My experience growing up as a first generation Filipino-American

by Gaby Jose, Contributor

Growing up as a first-generation Filipino-American in a town with close to no other Filipinos, I became deeply estranged from my culture. My parents were ostracized because of their culture, accent, and appearance, so much that they worked their hardest to assimilate my brother and me to the American culture we grew up around. 

To this day, I do not know my native language and am disconnected from my Filipino culture and roots. I was one of five non-white children in my elementary school and I vividly remember being made fun of for the clothes I wore and the home-cooked meals I would bring from home.  

The erasure of Filipino culture and language has been in play ever since we have been colonized by Spain and later, the United States. Even as a country, the Philippines is made up of hundreds of islands which adds to the complexity of Filipino culture. Even the idea of the Philippines being a single state is a Spanish invention.

There is a growing movement of other young Filipinos working to bring about more education and knowledge about our culture before colonization occurred. There are a few TikTok accounts that do this quite eloquently in short videos, explaining forgotten parts of Filipino history such as Filipino tribal tattoos and Babiyan script. Similarly, I have sought to understand and educate myself of the culture I have been robbed of by joining on-campus organizations like Ab Samahan, and choosing Asia as my emphasis for one of my majors, Comparative International Studies. 

The identity crisis a majority of Filipino-Americans go through, much like myself, consists of a weird and awkward grey area. We are ethnically Filipino, with American nationality, but are unable to connect with either identity. We know the basics of Filipino culture, but it is confined to our homes and education; taking our shoes off before we go inside, not eating until everyone gets their food, feeding guests regardless if they have already eaten, and that school and education is more important than anything else. 

There is an odd space of “not being Filipino or American enough” to fit in with either crowd. Many Americans do not share the same cultural values as we do, but some other Filipinos’ cultures extend past those listed. The grey area that I have lived in my entire life has been quite a unique experience and I am sure that other Filipino-Americans have lived similar experiences.

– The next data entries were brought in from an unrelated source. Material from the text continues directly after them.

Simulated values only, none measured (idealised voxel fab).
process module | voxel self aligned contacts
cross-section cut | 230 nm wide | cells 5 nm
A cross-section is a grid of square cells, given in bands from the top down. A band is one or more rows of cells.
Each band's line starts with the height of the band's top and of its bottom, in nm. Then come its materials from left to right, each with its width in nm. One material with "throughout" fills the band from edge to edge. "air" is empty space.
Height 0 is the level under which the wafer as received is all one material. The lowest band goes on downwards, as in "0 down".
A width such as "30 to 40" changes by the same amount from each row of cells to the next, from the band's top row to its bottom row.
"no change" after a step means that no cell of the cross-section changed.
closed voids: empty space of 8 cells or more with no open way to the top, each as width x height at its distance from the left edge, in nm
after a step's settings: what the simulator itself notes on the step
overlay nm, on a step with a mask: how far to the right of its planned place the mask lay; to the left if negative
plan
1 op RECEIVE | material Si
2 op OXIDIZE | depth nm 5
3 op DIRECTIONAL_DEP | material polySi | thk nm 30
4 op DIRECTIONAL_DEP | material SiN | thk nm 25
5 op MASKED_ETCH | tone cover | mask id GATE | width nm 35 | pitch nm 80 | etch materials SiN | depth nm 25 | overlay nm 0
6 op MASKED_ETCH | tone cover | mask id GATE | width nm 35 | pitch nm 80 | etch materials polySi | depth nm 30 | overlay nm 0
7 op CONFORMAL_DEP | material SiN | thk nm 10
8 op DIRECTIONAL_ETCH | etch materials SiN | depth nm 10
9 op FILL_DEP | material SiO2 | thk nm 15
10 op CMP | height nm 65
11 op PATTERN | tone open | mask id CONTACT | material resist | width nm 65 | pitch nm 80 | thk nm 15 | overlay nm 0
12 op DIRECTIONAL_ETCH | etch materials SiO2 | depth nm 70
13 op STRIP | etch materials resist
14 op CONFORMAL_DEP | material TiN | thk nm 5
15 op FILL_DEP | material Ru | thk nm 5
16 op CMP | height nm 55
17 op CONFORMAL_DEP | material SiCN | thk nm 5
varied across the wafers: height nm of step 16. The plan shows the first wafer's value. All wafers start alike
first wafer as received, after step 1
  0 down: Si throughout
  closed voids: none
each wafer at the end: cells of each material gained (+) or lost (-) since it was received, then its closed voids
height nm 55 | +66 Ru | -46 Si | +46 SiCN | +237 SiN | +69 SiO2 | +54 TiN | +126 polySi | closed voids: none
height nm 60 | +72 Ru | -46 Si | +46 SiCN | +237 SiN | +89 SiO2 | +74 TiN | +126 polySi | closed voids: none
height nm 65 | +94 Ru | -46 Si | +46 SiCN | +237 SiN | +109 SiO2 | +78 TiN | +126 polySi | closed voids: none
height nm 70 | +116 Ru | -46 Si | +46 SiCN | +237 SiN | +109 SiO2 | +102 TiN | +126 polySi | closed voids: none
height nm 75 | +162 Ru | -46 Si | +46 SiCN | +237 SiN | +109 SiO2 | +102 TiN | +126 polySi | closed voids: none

Throughout elementary, middle, and high school, I surrounded myself with Latinos — the only group of people that seemed to accept me socially. On a surface level, I am more familiar with Mexican culture than my own Filipino culture. I know how to speak Spanish, but I am not able to form a single sentence in Tagalog or Ilocano. I even get mistaken as Mexican. My last name is Jose, you can imagine the confusion some people have after finding out that I am in fact, Asian. I am proud to be Filipino but sometimes feel ashamed for not being exposed to elements of my culture outside of food. 

Even now, I have little to no Filipino friends. I had a Debut, an extravagant eighteenth birthday celebration for Filipinas that includes multiple choreographed dances and different cultural elements and traditions; however, I had no Filipinos on my court — only Mexicans. Scaling out, I do not even fulfill a single Filipino stereotype — I cannot dance or sing, and cannot understand anything STEM-related to save my life.

My mom was born and grew up in the Philippines. She prides herself on her knowledge of the American culture and history that she learned growing up. A large part of my mom’s upbringing and in my life has been the United States Navy. The U.S. Navy is the reason I am alive — my mother got her papers through her uncle who was a sailor and my dad was drafted by the U.S. Navy from the Philippines when he was 17.

Jose’s father, Julius Jose, in his Coast Guard dress uniform before being honored ‘Hero of the Game’ at Dodger Stadium in 2018. Photo taken by Jose. (Gaby Jose)

The Philippines is the only Asian country that has been colonized by the United States and both American and Western influence in the Philippines is quite predominant. For example, lighter skin and the ability to speak clear and fluent English is coveted and a sign of high social class. Any goods that are “MADE IN THE USA” are coveted — regardless of how it looks or tastes. 

The U.S. influence on the Philippines influenced my parent’s views, which in turn influenced my experience growing up as a Filipino-American. In the summers, my mother would get angry with my brother and I when our skin would get dark. She also questioned why we did not have any white friends. In the same way, the strong military background and love for American capitalism also influence her conservative political beliefs. 

Today’s social media age has emphasized the importance of embracing each part of your identity and the things you take pride in. This has been something that I have had a difficult time doing, but it is important to recognize that there is no part of your identity that you should be ashamed of. I am Filipino-American, and the combination of my parents’ experiences and my culturally isolated upbringing makes me who I am today.